Conte-Ecology / conteStreamTemperature

Package for cleaning and analyzing stream daily stream temperature
MIT License
1 stars 1 forks source link

Predictions with autoregressive across daymet record #16

Closed djhocking closed 9 years ago

djhocking commented 9 years ago

Right now when there is data the code does predictions using the autoregressive function. However, for predicting across the entire daymet record the code just predicts the trend as if there was no error (predicts without autoregressive on the residuals because there are no residuals). However, for some dates and sites across that daymet record there are data so we could use the more accurate autroregressive.

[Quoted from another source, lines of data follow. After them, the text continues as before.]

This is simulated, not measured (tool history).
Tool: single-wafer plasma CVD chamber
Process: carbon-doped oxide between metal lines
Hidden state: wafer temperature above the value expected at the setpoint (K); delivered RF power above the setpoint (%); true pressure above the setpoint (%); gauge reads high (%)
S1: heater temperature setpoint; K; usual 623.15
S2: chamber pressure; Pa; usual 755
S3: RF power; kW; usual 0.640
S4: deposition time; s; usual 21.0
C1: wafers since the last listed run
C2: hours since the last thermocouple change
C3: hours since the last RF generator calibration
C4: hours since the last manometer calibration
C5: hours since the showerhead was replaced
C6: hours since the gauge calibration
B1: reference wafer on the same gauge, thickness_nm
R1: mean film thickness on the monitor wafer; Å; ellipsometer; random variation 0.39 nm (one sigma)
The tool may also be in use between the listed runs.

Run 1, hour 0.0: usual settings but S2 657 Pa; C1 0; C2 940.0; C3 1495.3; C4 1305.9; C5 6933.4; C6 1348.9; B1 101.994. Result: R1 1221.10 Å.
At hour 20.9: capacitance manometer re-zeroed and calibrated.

To do this however we have to either adjust the firstObsRows and evalRows functions, the data prep functions to combine the daymet data with the observed data, or use an ifelse() statement in the predictTemp function to do one thing if the date-site is in the observed record and something else if not.

bletcher commented 9 years ago

The newest versions of the ...Rows functions should work for what you are describing. Earlier version had an error. Call if it would help to talk this over

On Thu, Oct 30, 2014 at 11:01 PM, Daniel J. Hocking < notifications@github.com> wrote:

Right now when there is data the code does predictions using the autoregressive function. However, for predicting across the entire daymet record the code just predicts the trend as if there was no error (predicts without autoregressive on the residuals because there are no residuals). However, for some dates and sites across that daymet record their are data so we could use the more accurate autroregressive.

To do this however we have to either adjust the firstObsRows and evalRows functions, the data prep functions to combine the daymet data with the observed data, or use an ifelse() statement in the predictTemp function to do one thing if the date-site is in the observed record and something else if not.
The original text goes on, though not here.